3:00pm - 5:00pmStructured sums of squares
Chair(s): James Saunderson (Monash University, Australia), Mauricio Velasco (Universidad de los Andes)
A description of a nonnegative polynomial as a sum of squares gives a concise proof of its nonnegativity. Computationally, such sum-of-squares decompositions are appealing because we can search for them by solving a semidefinite feasibility problem. This connection means that optimization and decision problems arising in a range of areas, from robotics to extremal combinatorics, can be reformulated as, or approximated with, semidefinite optimization problems.
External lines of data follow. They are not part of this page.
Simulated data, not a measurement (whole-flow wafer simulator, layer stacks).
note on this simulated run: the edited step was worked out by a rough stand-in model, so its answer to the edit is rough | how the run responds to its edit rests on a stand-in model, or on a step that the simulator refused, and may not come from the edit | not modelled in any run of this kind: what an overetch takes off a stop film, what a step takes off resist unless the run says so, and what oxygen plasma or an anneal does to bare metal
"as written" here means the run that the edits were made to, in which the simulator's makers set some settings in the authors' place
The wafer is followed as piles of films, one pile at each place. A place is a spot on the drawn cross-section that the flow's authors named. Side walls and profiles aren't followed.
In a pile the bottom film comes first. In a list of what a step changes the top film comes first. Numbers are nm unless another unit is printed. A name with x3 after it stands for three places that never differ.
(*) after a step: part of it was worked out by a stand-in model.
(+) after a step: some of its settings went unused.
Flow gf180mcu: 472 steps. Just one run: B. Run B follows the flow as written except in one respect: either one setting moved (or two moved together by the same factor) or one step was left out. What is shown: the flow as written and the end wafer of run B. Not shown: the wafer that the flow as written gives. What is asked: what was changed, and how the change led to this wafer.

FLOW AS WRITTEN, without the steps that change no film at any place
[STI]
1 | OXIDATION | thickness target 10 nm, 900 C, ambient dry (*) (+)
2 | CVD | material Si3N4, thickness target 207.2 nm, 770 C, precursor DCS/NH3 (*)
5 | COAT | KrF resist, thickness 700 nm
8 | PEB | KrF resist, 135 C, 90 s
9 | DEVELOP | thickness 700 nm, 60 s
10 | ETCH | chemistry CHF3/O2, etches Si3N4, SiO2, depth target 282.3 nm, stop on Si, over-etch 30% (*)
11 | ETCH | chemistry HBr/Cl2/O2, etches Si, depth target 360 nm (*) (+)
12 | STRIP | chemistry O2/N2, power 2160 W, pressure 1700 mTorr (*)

This minisymposium highlights the roles of various kinds of additional structures, including symmetry and sparsity, in understanding when (structured) sum of squares decompositions do and do not exist. It will also showcase interesting connections between sums of squares and a range of areas, such as extremal combinatorics, logic, dynamical systems and control, and algorithms and complexity theory.
(25 minutes for each presentation, including questions, followed by a 5-minute break; in case of x<4 talks, the first x slots are used unless indicated otherwise)
Simple Graph Density Inequalities with no Sum of Squares Proofs
Annie Raymond1, Greg Blekherman2, Mohit Singh2, Rekha Thomas3
1University of Massachusetts Amherst, 2Georgia Institute of Technology, 3University of Washington
Establishing inequalities among graph densities is a central pursuit in extremal combinatorics. One way to certify the nonnegativity of a graph density expression is to write it as a sum of squares. In this talk, we identify a simple condition under which a graph density expression cannot be a sum of squares. Using this result, we prove that the Blakley-Roy inequality does not have a sum of squares certificate when the path length is odd. We also show that the same Blakley-Roy inequalities cannot be certified by sums of squares using a multiplier of the form one plus a sum of squares. These results answer two questions raised by Lovász. Our main tool is used again to show that the smallest open case of Sidorenko's conjectured inequality cannot be certified by a sum of squares. This is joint work with Greg Blekherman, Mohit Singh and Rekha Thomas.
Symmetry and Nonnegativity
Greg Blekherman
Georgia Institute of Technology
I will discuss several recent results on symmetric nonnegative polynomials and their approximations by sums of squares. I will consider several types of symmetry, but the situation is especially interesting in the limit as the number of variables tends to infinity. There are diverse applications to quantum entanglement, graph density inequalities and theoretical computer science.
Symmetry and the Sum of Squares Hierarchy
Aaron Potechin
University of Chicago
In this talk, I will describe how symmetry can be used both to greatly reduce the size of the semidefinite program needed to implement SOS and to make proving SOS lower bounds considerably easier. In particular, I will describe how to construct semidefinite programs for SOS on symmetric problems whose size is independent of n using Razborov's flag algebras. I will also describe a sufficient condition for proving SOS lower bounds when the problem is symmetric.
As an application, I will describe SOS lower bounds for the following Turan-type problem: What is the minimum possible number of triangles in a graph G with n vertices? More generally, I will describe how we can obtain SOS lower bounds almost automatically whenever our problem is symmetric and the difficulty of our problem comes from integrality arguments (i.e. arguments that a certain expression must be an integer).
Note: This talk will be based on the paper "Symmetric Sums of Squares over k-Subset Hypercubes" by Raymond, Saunderson, Singh, and Thomas and my paper "Sum of Squares Lower Bounds from Symmetry and a Good Story".